I left with mixed emotions: I’ve spent much time over the last seven months, since the world’s financial system began its precipitous disintegration, trying to craft a mindset for dealing with the very challenging economic circumstances in which we find ourselves. I am a naturally optimistic person, so it’s difficult for me to embrace the unrelenting gloominess that confronts us every day — part of me wonders often whether there is some self-fulfillment in prophecies of anticipated struggle and inevitable decline.

On the other hand, this recession is not an abstract notion: Every day, I see physical signs of personal struggle throughout my world. I have friends and family who have lost their jobs and are fighting to keep their homes, much less maintain their standard of living. And we on the HPC staff have endured a round of belt tightening, just like everyone else.

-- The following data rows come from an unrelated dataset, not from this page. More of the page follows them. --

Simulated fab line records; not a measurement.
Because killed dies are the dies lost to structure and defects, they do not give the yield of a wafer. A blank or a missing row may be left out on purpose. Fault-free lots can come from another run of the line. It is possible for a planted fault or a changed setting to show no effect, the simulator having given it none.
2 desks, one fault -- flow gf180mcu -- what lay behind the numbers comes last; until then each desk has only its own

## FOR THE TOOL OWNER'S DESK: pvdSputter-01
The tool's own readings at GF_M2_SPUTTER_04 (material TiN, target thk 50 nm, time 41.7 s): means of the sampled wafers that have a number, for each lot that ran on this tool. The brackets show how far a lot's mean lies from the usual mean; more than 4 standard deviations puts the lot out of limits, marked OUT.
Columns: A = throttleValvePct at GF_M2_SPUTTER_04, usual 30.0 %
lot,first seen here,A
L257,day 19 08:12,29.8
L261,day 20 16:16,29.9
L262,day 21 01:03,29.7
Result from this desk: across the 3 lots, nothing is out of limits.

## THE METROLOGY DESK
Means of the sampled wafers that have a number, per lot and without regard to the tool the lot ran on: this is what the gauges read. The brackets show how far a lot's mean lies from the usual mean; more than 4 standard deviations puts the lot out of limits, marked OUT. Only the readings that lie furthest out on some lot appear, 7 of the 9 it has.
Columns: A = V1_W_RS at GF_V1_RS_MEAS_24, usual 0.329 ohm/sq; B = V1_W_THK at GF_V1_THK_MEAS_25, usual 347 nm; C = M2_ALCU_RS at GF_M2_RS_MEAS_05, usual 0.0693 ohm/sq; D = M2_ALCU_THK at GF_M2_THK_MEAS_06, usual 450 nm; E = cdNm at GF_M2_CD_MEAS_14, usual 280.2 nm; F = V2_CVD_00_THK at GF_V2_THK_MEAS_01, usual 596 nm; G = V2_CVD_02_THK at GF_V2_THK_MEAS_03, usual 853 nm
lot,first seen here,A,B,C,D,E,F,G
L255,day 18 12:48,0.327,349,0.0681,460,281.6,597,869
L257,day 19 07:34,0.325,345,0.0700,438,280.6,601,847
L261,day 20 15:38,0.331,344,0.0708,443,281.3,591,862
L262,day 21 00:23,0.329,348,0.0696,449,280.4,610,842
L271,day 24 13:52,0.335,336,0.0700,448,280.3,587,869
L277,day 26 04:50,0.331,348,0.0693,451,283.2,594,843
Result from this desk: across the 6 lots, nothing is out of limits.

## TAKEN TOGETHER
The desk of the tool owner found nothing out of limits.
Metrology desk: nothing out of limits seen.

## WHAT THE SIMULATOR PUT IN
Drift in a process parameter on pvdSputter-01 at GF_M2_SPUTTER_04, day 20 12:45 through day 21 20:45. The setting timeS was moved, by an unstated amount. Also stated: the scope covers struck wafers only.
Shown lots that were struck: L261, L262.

So, I arrived in Paris with my half-full/half-empty glass, unsure of what we’d find at the composites industry’s largest trade event, and full of questions: Would attendance be down, the victim of slashed travel budgets? Would exhibitors offer the old standards rather than premiere new technologies in a market they perceived as unable to invest in innovation? I heard the words “retrench,” “consolidation” and “conserving” a lot from exhibitors whose glasses were half empty and who were looking to get through the next few months while suffering as little damage as possible. Other exhibitors, clearly with glasses half full, talked about a strategy of “chasing market share” during the downturn — seeing revenues contract, but opportunity expand. And the aisles on the show floor, while not bustling like they were in 2008, were at least reassuringly busy.

The rhetoric and down-economy philosophy aside, two things became almost immediately clear as I walked the show and talked with exhibitors and attendees: There is still much work being done in the composites industry and, at least in this industry,  creativity and ingenuity don’t take a break when times are tough.

It’s hard, in a recession, not to feel like the entire composites industry has come to a grinding halt, but it’s clear that many of you are rising to the challenge before us, not succumbing to it. I talked at the show to composites professionals who have seen business shrink in marine and automotive but still are pursuing opportunities in healthier wind energy and aerospace sectors. I saw at the show new products and technologies that prove that R&D programs — from out-of-autoclave materials to new pressure vessel manufacturing techniques — are not retrenching or conserving. I met representatives of OEMs who were looking to the composites industry to help them solve weight, strength and corrosion problems in well-known products.

I left Paris with a glass half full and the reassurance that composite materials and structures have a persistent and enduring value. Composites, in fact, are often part of a cure for a variety of engineering challenges, and promise to help guide many of us safely through this downturn. We may have been slowed, but we’ve only been slowed — and I’m already looking forward to getting back to full speed.